Entirely self-inflicted grumping
A friend has asked me to make a ring and a pair of earrings from scrap gold. The stuff was bought overseas, so isn't hallmarked; I'm treating it as 9k (and to be fair, it handles like it). It's prone to cracking, so the resulting ingot has been remelted a couple of times before being worked down (and yes, anything with solder on it has been cut away - although some of the solder looked more like plumbers solder...). I've got the ring made, now I'm trying to set the stones. They are ostensibly diamonds, but with the worst cuts I think I've ever seen - the largest is sort-of roundish but with a square corner; most of them I'm not entirely sure what is supposed to be table and what is culet, so carving seats for them is keeping me entertained. I'm also handling them as if they're quartz, just to be safe.
I really, really should have followed my own advice - sell it for scrap and buy nice, new, *known* gold with the proceeds. But... The gold has sentimental value, despite my insistence that all gold is atomically the same. In future I think I need to claim that all gold is linked and that an emotional attachment to one nugget equates to an emotional attachment to all of them - but I'd probably be asked for a detailed explanation of how that works.
Just say no!!!
Add in the 'doing it for a friend' factor and you might as well emigrate
Jobs for friends can a pain in the proverbial!! If ever I go through this process of making new pieces from collected gold. I always explain that I will have to add some fine gold to the melted mixture to compensate for any bad alloys and I explain the extra cost before proceeding.
Poor old Bond. Well you won't have gone through this in vain if at least we can see a picture of the final result. I have suffered a great deal at the hands of friends who didn't know their table from their culet and do my best to resist impossible jobs. Dennis.
Poor Peter, been there alot in the past 12 months; alot of my gold business has come from this recycling route. I soon learned to tell clients of the need to add additional clean gold to the melting pot, which they are fine with especially if I stress that the weight of incomming gold is insufficient for the new design. Add this to the stress of working for friends and it leads to heavy drinking.
Poor old Les
Eeeek! That sounds like the job from hell!

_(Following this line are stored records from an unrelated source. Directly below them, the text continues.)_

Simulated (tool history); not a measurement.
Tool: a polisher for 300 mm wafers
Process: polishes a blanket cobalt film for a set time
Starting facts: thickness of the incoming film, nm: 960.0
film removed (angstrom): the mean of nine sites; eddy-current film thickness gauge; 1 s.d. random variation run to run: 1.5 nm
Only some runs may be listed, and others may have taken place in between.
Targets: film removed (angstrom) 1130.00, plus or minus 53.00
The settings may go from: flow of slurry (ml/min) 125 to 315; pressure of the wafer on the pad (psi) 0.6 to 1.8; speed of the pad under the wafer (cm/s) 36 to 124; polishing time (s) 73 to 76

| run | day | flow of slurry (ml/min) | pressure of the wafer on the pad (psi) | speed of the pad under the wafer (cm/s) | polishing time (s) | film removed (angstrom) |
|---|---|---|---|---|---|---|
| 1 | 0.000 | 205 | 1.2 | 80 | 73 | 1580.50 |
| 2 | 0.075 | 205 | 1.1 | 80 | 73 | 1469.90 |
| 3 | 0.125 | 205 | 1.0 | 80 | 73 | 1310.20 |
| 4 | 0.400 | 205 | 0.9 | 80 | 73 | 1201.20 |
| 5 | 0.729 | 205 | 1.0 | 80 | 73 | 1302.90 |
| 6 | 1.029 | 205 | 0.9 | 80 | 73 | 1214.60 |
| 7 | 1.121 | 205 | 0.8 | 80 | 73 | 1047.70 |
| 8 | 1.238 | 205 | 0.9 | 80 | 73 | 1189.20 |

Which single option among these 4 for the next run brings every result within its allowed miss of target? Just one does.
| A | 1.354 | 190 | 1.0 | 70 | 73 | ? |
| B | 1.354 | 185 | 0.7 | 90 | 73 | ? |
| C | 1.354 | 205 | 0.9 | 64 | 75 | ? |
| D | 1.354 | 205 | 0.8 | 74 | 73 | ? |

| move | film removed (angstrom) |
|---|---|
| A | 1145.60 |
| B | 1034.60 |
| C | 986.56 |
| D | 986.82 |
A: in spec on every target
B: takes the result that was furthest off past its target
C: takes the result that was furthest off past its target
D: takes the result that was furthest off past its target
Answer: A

I just finished making some gold wedding rings for friends, fortunately new fresh gold form cookson but it was my first time working in gold and they had only asked me about 3.5 weeks before the wedding bearing in mind they live in Germany and I had to get the rings hallmarked! So definitely the most stressful commission I've ever had! I should have charged more to cover my costs but fortunately it worked out ok since I now have pics of gold rings added to my site and a commission was the only way I could ever afford to take the risk on gold! Now I'm just praying they make it to Germany on time and they fit, since they were a bit iffy on the sizes! ahhhh the stress of it all!
Sounds terrible. Were you setting them in a pave setting? I can only imagine what a nightmare that would be. The gold wasn't Turkish by any chance? I've heard a lot of very bad feedback about that gold, even 750.
Off topic, what microscope do you have, Peter? I am looking for one and cannot decide.
Yes, they're pave... At least I've been taught well enough to be able to deal with wonky stones, but it isn't something I'd advocate. I think this is Egyptian in origin, not entirely sure.
I have a Nikon SMZ-10; if you can find one for a reasonable price they're optically very nice. If I had to buy one new, I'd probably go for a Meiji - expensive beasts, but from the brief look through one I've had, they're difficult to beat.
There's some scope info on one of Steve Lindsay's pages - http://www.airgraver.com/microscopes.htm
BTW - I'm under no illusions; I've made a rod for my own back with this one.
When I read this last night, I'd just had an e-mail from someone asking me to make engagement and wedding rings in recycled white gold with diamonds. I was just about to say yes! I've suggested they sell the metal and use the money to get the rings made in new gold.